Friday, August 26, 2016

Kitty's final Olympics word

A review Kitty Chiller would have dreamt of conducting with a wide smile began instead with an inadvertent, audible sigh.
This 9am media call was scheduled to be the Australian team boss's last at these Olympics, but nothing much has been predictable in Rio and that's precisely what dominated discussion.
As indefatigable as Chiller has been over a four-year chef de mission's role she relinquished a day job for (meeting the standards of her inner perfectionist), on this rainy closing ceremony morning she had the air of someone plain exhausted.
Chiller's face said that. Her sigh said that. And it kind of summed up Australia's Olympics. Games in which there have been joyous exaltations, certainly. But more - many more - sighs of exasperation and lament. The near-miss Games.
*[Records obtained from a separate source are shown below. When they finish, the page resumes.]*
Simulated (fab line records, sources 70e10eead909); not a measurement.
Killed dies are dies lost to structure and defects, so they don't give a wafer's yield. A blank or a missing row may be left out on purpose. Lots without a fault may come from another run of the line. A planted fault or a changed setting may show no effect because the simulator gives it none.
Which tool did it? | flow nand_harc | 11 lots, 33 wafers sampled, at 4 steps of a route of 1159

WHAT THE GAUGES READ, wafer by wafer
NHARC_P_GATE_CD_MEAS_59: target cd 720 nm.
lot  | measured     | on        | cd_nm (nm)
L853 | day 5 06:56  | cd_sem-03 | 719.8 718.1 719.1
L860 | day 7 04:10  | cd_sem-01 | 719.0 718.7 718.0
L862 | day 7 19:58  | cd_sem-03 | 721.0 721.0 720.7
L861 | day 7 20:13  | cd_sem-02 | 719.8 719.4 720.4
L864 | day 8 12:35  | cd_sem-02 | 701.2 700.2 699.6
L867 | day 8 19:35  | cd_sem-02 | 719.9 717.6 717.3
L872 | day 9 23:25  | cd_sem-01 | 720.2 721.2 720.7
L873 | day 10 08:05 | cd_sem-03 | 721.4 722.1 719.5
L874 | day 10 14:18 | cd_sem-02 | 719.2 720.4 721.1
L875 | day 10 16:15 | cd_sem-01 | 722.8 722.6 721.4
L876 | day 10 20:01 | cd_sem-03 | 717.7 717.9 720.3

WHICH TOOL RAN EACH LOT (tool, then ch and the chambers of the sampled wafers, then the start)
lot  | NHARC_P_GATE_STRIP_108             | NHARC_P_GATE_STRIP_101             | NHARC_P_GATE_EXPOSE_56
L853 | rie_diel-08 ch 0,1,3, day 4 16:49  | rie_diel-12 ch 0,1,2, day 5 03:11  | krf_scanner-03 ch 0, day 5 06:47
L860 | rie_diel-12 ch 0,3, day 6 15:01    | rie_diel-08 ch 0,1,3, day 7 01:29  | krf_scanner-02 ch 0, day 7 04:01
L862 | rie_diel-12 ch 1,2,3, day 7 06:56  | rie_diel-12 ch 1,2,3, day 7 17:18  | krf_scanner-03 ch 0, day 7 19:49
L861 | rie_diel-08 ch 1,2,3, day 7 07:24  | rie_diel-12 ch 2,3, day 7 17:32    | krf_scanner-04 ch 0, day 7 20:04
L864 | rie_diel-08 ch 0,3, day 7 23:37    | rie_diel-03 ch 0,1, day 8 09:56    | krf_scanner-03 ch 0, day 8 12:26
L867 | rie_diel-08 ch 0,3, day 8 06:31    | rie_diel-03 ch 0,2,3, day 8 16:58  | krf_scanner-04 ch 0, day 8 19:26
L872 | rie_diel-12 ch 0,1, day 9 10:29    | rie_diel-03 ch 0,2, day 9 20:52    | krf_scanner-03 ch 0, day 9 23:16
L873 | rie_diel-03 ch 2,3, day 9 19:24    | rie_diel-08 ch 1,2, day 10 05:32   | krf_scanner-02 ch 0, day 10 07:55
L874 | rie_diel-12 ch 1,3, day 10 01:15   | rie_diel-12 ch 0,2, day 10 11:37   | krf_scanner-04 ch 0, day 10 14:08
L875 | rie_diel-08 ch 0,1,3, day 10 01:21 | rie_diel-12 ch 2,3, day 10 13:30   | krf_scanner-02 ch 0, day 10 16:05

Verbally, Chiller did not open with that. "I'm extremely proud of our team" were the first six words of a closing state-of-the-nation she took 10 minutes to read.
Chiller tabled excellent reasons that Australians should join her in feeling this way: Kim Brennan, the women's rugby sevens team, Kyle Chalmers, the women's 4 x 100m freestyle relay team, Jared Tallent becoming Australia's most successful Olympic track and field athlete, Australia's first team medal in archery, first medal in modern pentathlon - a gold at that thanks to Chloe Esposito - equestrian's first medal for Australia since Beijing in 2008, a first gold in shooting since Athens in 2004.
Chiller reminded everyone present that 43 per cent of the team in Rio was under 25. The inference? If that doesn't bode well for Tokyo 2020, what does?
Nothing if not matter-of-fact, it did not take Chiller long to cut to the crunch. Eight gold medals and a total tally - of 29 - less than the haul from London four years ago make campaign Rio, in crude terms, Australia's least successful Olympics in 24 years.
That wasn't just short of where Australia, and Chiller, openly aimed to be. It was, Chiller pronounced solemnly on Sunday, "well short".
While insistent the Australian team should largely be proud of itself for what it produced athletically in Brazil, Chiller ultimately termed the experience, "the most trying Games for many, many people on the official side. Much more so than any Games that I've been involved with and this is my fourth Games as an official."